Cast your mind back to your developing years, and I daresay it will result in a generous haul of recollections firmly imprinted by the repetition of simple customs and rituals performed by your family as they went about their daily business.
For me, grocery shopping on a Saturday morning, followed by a trip to the local newsagent for swap cards (carefully selected to make up sets and pairs with those painstakingly mounted in albums at home) was a weekly event that easily springs to mind. Now, as an adult, this has evolved into a regular excursion to an open air market for produce, followed by lunch at a middle-eastern bakery.
A custom of the Lebanese community at Christmastime is to bake maamoul (pictured above). These delectable crumbly semolina biscuits filled with walnuts or dates, are such a treat, with the intricate pattern achieved by pressing the dough into a beautifully tooled wooden mold. Tis nigh on impossible to leave this bakery without a white paper bag filled with a small selection.

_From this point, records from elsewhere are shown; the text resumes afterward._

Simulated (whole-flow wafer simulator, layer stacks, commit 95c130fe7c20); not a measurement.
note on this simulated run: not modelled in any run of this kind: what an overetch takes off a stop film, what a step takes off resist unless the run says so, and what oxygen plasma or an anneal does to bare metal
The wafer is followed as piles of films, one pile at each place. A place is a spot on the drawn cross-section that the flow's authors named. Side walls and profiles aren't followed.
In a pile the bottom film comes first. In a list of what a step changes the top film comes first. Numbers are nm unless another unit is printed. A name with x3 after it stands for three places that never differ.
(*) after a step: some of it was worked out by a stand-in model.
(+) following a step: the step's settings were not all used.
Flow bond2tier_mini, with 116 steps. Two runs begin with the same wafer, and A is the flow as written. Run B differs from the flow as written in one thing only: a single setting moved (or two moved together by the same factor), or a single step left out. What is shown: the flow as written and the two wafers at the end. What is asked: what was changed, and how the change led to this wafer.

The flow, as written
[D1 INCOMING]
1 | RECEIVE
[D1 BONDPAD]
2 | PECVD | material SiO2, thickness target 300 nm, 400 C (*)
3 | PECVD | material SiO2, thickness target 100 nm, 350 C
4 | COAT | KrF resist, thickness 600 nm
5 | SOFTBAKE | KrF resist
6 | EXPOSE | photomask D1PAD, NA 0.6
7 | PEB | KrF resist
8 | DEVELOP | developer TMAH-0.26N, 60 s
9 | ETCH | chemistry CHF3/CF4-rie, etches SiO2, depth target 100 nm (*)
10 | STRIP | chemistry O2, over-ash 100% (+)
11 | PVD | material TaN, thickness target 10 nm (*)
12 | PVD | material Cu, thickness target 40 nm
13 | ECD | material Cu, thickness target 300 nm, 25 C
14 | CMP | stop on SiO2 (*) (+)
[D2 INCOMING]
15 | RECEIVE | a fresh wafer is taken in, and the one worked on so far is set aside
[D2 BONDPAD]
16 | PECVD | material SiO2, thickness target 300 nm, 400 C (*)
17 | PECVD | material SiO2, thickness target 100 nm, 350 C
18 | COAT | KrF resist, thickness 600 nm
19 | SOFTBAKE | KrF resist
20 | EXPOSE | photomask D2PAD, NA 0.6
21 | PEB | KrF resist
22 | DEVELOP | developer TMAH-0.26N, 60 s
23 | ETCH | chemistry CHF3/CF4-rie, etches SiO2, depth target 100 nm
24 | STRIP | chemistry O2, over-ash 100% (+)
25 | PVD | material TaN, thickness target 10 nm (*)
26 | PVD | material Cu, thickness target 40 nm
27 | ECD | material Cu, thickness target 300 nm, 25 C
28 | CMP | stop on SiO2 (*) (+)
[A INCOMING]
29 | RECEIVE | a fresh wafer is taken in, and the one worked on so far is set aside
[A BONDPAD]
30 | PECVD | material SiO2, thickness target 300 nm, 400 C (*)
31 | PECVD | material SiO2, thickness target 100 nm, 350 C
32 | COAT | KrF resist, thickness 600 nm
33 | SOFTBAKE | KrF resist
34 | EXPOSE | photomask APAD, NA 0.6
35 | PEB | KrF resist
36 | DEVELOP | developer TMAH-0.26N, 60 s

After perusing the wide selection of exotic grocery items and delicacies the bakery stocks and the purchases are made, it is time to sit on the well-worn timber chairs at rickety tables, enjoy good coffee and
feta and spinach pies.
This constitutes a satisfying week-end ritual for us, and I am sure in many middle-eastern kitchens, families are currently taking pleasure in their seasonal ritual of baking maamoul.
Postscript: and what better way to lay the foundations for fond recollections, than enjoying an oregano pizza in the bakery window?